Written by: BroLeon from Australia
Recently, during the market's sluggish period, it's a good time for systematic learning. Yesterday, I picked up Taleb's "Antifragile" theory and found it quite useful for explaining certain phenomena. I’d like to record my thoughts and hope it inspires everyone.
If you play contracts and win and lose but end up losing a lot over time, it may not be a technical issue, but rather you have fallen into the trap of "non-ergodicity."
Taleb mentioned a famous "revolver" thought experiment in "Fooled by Randomness." This story not only explains what risk is but also reveals why ordinary people who play contracts for a long time will inevitably end up at zero.
The experiment is as follows: Suppose there is a perverse billionaire who gives you a revolver with 6 chambers and 1 bullet. You point it at your own head and pull the trigger once; if you survive, you get 10 million. From a probability perspective, your survival rate is 83%, and your death rate is 17%.
Many people think: For 10 million, it's worth a shot.

From a purely probabilistic standpoint, in a one-time gamble, your chance of survival is 5/6 (about 83.3%), and the chance of death is 1/6 (about 16.7%). Many people feel that risking a 16.7% chance of death for 10 million seems "worth a gamble." But Taleb points out that this way of thinking is flawed.
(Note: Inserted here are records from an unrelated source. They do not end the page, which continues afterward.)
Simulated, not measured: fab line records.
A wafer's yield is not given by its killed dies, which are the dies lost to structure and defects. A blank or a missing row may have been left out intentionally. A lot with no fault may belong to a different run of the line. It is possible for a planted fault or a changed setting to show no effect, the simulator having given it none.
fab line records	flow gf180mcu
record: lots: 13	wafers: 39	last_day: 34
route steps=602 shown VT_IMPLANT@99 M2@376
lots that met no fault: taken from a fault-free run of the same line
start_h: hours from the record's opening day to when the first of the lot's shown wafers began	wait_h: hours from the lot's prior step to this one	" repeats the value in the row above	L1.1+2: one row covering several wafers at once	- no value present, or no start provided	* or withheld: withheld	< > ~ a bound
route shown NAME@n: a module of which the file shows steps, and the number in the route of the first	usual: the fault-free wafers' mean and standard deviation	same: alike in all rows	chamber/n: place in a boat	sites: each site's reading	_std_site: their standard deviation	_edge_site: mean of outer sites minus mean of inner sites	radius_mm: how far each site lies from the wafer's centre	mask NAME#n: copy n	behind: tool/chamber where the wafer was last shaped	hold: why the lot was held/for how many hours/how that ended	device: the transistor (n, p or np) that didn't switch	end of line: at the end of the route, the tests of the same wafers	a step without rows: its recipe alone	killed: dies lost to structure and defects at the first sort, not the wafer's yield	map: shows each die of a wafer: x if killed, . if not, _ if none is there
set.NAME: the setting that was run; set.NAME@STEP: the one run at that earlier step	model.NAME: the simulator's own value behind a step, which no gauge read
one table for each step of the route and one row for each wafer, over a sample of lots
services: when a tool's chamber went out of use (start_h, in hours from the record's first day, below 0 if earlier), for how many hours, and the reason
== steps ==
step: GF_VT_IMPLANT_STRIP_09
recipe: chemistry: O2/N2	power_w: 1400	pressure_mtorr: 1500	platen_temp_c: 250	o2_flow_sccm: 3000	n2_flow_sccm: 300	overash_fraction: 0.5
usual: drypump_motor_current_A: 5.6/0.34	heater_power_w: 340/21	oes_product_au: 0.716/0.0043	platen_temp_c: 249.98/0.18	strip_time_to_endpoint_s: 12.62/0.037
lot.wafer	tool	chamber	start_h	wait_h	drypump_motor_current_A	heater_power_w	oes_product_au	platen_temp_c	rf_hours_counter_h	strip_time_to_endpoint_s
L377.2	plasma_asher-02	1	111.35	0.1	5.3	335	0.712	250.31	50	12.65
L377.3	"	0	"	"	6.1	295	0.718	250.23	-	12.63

The so-called "ergodicity" simply means that "group probability" can be equated to "individual time probability." In this game, you cannot ergodically sample. If you gather 100 people to play this game, about 83 will become wealthy, and 17 will die. On average, the returns are enormous.
For you personally, you only have one life. Once that 1/6 small probability event occurs, the game is over for you forever. You cannot enjoy the "average" outcome. The joy of those 83 successful individuals has nothing to do with you; you are just one of the 17 gravestones.
As long as there exists even a small probability that could completely eliminate you (death or bankruptcy), in the long run, this risk will almost inevitably occur.
Additionally, Taleb proposed another upgraded version of the gun experiment, which is more relevant to the current state of the cryptocurrency market:
What if you play this game once a day, betting 1 million each time?
As long as you play long enough, the probability of that bullet appearing will approach 100%. In this game, it doesn't matter how many times you win because you can only lose once. Once you lose, the game is over, and so are you.

Returning to the cryptocurrency contract market. Many people use high leverage in pursuit of short-term profits. This is like the person spinning the revolver. You might win 9 times in a row (the gun has no bullet), your account multiplies several times, and you feel like a stock god with a perfect strategy. But this is just survivor bias; you just haven't hit that bullet yet.
Why is it inevitably going to zero? The financial market will always have "black swans" -- that bullet.
Market manipulation, exchange crashes, extreme market conditions. For spot traders, this is volatility; for high-leverage contract traders, this is "catastrophic risk." No matter how much you earned before, as long as there is a risk of "liquidation leading to exit," with an increasing number of trades, going to zero is not a "possibility," but a mathematical "inevitability."
You might think the 1011 coin disaster was an unexpected "black swan," and encountering it was just bad luck or some other objective issue. But in fact, veterans in the crypto space know that the situation during 312 was very similar to 1011, and it was only 5 years apart; newcomers who entered the market after 2020 just haven't experienced it.
This time, most of my friends who traded contracts during 1011 without incident have already been through the baptism of 312 and have psychologically prepared for the worst-case scenario of 312.
The value I gain from Taleb's wisdom is: Do not risk unlimited (catastrophic) risks for limited gains. As long as there is a possibility of "liquidation leading to exit," in the long run, your mathematical expectation is zero. Want to survive in the market? The first principle is not to make money, but to ensure you are never hit by that bullet.
This aligns with my long-standing emphasis on being cautious, not exposing oneself to excessive risk, and not leaving the poker table.
So should retail investors use leverage tools?
Of course, I am not blindly against using leverage. In my view, if there truly exists an opportunity to "risk a 16.7% chance of death for 10 million," many people in reality would be willing to try, as the principal is hard to earn.
The biggest allure of the cryptocurrency market is still the existence of many opportunities to bet small for big returns, and high leverage is one of them. But most retail investors have two main issues:
They won't just pull the trigger once; after surviving the first shot and winning 10 million, they feel like the chosen one and continue to pull the trigger until they hit the bullet.
They lack strict trading discipline, especially regarding stop-losses. Using all their margin without setting stop-losses and not preparing for the worst-case scenario is basically a prelude to going to zero.
Final Summary
In any game with "catastrophic risk," the first thing to consider is whether you can accept the loss in the worst-case scenario (the bullet firing), rather than considering how high the potential gains are.
Risk must be within an acceptable range for you. Treat every contract trade seriously, as if you are pulling the trigger in Russian roulette.
I personally find Taleb's theory quite helpful, and if you have time and interest, you can read it.